Kelly and I were at the Rubin Museum of Art, in the Q&A part of writer/photographer Alison Wright's promotional reading of her new book, Learning to Breathe. I bought the book but haven't read it yet. She'd written an amazing article a few years ago, which became the basis for this book.

Alison Wright was in a horrific bus accident while traveling in Laos some years back. She was so close to dying. Here, don't let me retell it. Just go read the articles.

When the event ended, I asked the dopamine-guy to explain further. To my disappointment, he was all about extreme sports. Kayaking, parachuting, biking in Manhattan. That's not what I do. Same idea, though.

And then I read this passage in God's Middle Finger, by Richard Grant. "Yes," I thought. "That's exactly how I would phrase it. I'm not proud of it, but that fits."

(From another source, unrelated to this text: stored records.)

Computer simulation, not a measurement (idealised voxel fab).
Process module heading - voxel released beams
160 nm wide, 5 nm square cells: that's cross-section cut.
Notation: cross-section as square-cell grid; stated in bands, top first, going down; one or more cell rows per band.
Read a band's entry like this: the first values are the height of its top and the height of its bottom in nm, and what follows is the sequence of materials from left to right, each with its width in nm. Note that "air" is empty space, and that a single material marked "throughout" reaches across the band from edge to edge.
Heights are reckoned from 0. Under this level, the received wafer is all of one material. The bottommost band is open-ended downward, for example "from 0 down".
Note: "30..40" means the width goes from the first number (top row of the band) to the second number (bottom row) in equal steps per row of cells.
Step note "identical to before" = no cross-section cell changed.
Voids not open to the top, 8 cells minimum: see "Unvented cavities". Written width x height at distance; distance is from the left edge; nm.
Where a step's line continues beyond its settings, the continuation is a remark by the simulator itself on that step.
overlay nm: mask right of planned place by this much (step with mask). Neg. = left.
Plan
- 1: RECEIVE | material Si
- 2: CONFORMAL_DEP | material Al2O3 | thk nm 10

    But I was prepared to stake my personal safety for a different reward: the heightened awareness, the thrill of the unfamiliar and the melting away of boredom that comes with going to dangerous places where I didn't belong. And I was beginning to wonder if this too was a vice.

7 comments:

Steve Buccellato said...

Glad you're reading God's Middle Finger! Isn't it great? I think you should try The Brain That Changes Itself next. As it happens, dopamine levels plays a big part in brain plasticity--though not necessarily in a good way.

Sara Kocher said...

I disagree with you and Richard Grant (out of context, since I haven't read God's Middle Finger). I don't think the quest for an exciting life is a vice or something to be ashamed of. If you crave variety and stimulation and feel stifled by routine and repetition, then go out and do interesting things. Travel, sew a bag (super cute, by the way!), learn a language, go up in a blimp, shoot a movie...whatever. No apologies needed.

Do you really want to be sitting in a nursing home in 50 years looking back on your life and all you can say is "My dining room was such a lovely shade of green and my petunias were so healthy! And I was the PTA president one year!"

Oh god, that might be me if I don't get moving. I'm going to go do something interesting now...

Marie said...

To tell you the truth, I feel a lot of pressure from people to settle down and conform.

But most of it is from me; I see what I lost by living the way I did. So I'm trying to change.

But I am realizing that I'm fighting my nature. It's not working out so far. Just kind of disappointing.

Sara Kocher said...

Yeah, I see that point. But if you'd followed another path, you'd have a different set of things you lost by living the way you did.

I have traveled to only four countries besides the one I was born in: Canada, France, Bermuda, and the British Virgin Islands (and the last two probably should count as one, since they're both British overseas territories). I live in Southern California and have never been to Mexico. My passport expired 6 years ago and I haven't gotten around to renewing it. I see maybe 3-4 movies a year and most of them I see on DVD at home. My career is...um...yeah. Kinda on hold, for the most part. I haven't attended a lecture or art gallery opening in so long that I can't recall what the last one was. When people ask me "what's up with you?", I've been giving pretty much the same answer for about three years.

You would hate my life. But I don't. I love a lot of what I'm doing and I'm okay with dealing with the more boring/messy/infuriating parts. I do think I need to challenge myself more. I don't want to be that nursing home lady reminiscing on the glories of her interior decor. I'm trying to figure out what I really like, instead of what I "should" like, so I can go and do it (whatever it is).

No matter what you do, there will be good things you didn't do. Please yourself.

Marie said...

I doubt very much that I would hate your life. My issues have as much to do with what I leave out here on the blog as what I leave in...and I have to stop there for now.

Sue said...

Very interesting post. I participate in an extreme sport (motorcycle road racing) and have to say that what keeps me doing it, in spite of the tremendous expense and danger to life and limb, is that when I'm doing it I am totally focused and in the present moment. I'm not good with being present, but when I am out on the track, I am there 100%. It's not about the thrill of speed and danger, it's about grace under pressure and using my head. I think the same can be said about travel too. I feel totally present and aware and focused when I'm in a very foreign place. It is a vice? Perhaps. Or maybe just a way to pay attention to life in a way that many people never do.

Marie said...

Maybe it's a vice. Maybe it's a way to pay attention. All I know is that I am completely engaged on the road, and totally disengaged at home.

My plan to cure it by staying home and muddling through it was well-intentioned, but it isn't working yet.

Nothing to do but keep trying to make it work.